I’ve been meaning to write this piece for a while now but breaking down such complex information requires attention to detail. I hope you enjoy.

What Is A Bond?

Simply put, a bond is an IOU between the lender and borrower. Now these “IOU” agreements can range over different maturities from a few months or less than a year (T-bills) to 10 or 30-year maturities. Your next question may be, who issues these instruments? Governments, corporations and municipalities (local/town governments). Now, these entities will issue bonds to fund projects and expansions.

As you know if we were to walk to a high street bank and request a loan for £3,000 we will end up paying more than the original principal borrowed; we would pay the bank a premium for providing the capital; the same applies to institutions. This is known as the yield an investor receives annually for purchasing a bond, an incentive to lend relative to the risk/credit worthiness of the borrower.

Attractive Yields, Bond Prices and Rates

With bonds the higher the price, the lower the yield and the lower the price the higher the yield.

Bonds are one of the greatest instruments which serve as a proxy for risk tolerance, interest rate expectations and the strength of an economy. During times of perceived risk, you’ll see investors run to U.S10y bonds and the dollar respectively, this demand for bonds drives the prices higher and yield lower. Usually, it’s such the case that when yields are lower the domestic currency will follow suit and depreciate, however, when dealing with the dollar, due to it being a world reserve currency many factors affect its correlation.

One thing you have to keep in mind is that it’s never just one variable that will drive a particular asset, currency or instrument’s performance/correlation, things such as interest rate differential, yield differential, monetary policy, commodity influence and trade balance all will impact the movement of that instrument.

But for today, let’s keep it top level and assume that lower yields tend to drive the domestic currency lower as well. You’re probably asking why is that the case?

Here’s an explanation:

Economies that offer higher yields on their bonds tend to attract more investment. This would make their local currency more attractive than other countries offering bonds yielding a lower rate; as a result, an appreciation in the currency.

For instance, let’s consider something ongoing in the macro landscape. Japan and the U.S both offer 10year debt instruments (US10y and 10y JGB). Interest rates in Japan sit negative at 0.1%, over in the U.S interest rates sit at 1.75%.

As interest rates rise, prices fall and yields rise; as rates fall prices rise and yields fall which is what we’re seeing in Japan.

Currently, US10y is yielding roughly 3.30% per annum and 10y JGB (Japanese Government Bonds) yielding 0.23%. As an investor, with capital ready to deploy, which instrument presents the better yield? Clearly the U.S10y yielding you 3.30% vs 0.23% from Japan.

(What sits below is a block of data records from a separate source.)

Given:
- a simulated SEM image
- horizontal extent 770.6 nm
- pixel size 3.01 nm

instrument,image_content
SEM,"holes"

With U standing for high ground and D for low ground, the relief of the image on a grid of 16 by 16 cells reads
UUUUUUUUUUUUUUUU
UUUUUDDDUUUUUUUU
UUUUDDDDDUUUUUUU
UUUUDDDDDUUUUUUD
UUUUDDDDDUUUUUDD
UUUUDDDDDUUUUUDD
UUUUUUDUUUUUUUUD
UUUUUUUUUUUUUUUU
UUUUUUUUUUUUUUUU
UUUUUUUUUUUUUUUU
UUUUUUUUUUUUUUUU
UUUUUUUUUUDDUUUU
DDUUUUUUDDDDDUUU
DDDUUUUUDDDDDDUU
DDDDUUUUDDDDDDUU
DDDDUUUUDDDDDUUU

Now here’s where it gets fun, due to the yield differential of 3.07% (3.30 - 0.23) the dollar is now more attractive than the Japanese yen and because of this, the currency rates will show that. You can see the heavy devaluation of the Yen and the appreciation of the dollar across this time span from 2022 onwards.

USD/JPY chart

This is known as the spread between two countries’ bonds. As the bond spread between two economies widens, the currency of the country with the higher bond yield will appreciate against the currency of the country with a lower bond yield.

Another great example if you’re a trader and can recall the 23rd of June 2016, Brexit day. When the UK exited Brexit, credit spreads between the UK and U.S widened roughly 90 bps; presenting a short trade for GBP/USD as you would have been able to realise investors will flow out of UK Gilts and into U.S10y due to greater safety and better yield.

If you’re like me you can then begin to look into more complex trades such as a carry trade and try to understand how that would work out. But for the purpose of this piece, I won’t dive into this.

I hope you enjoyed the 101 breakdown— bonds are something that still confuses me but a basic understanding can help you navigate FX markets with greater confidence.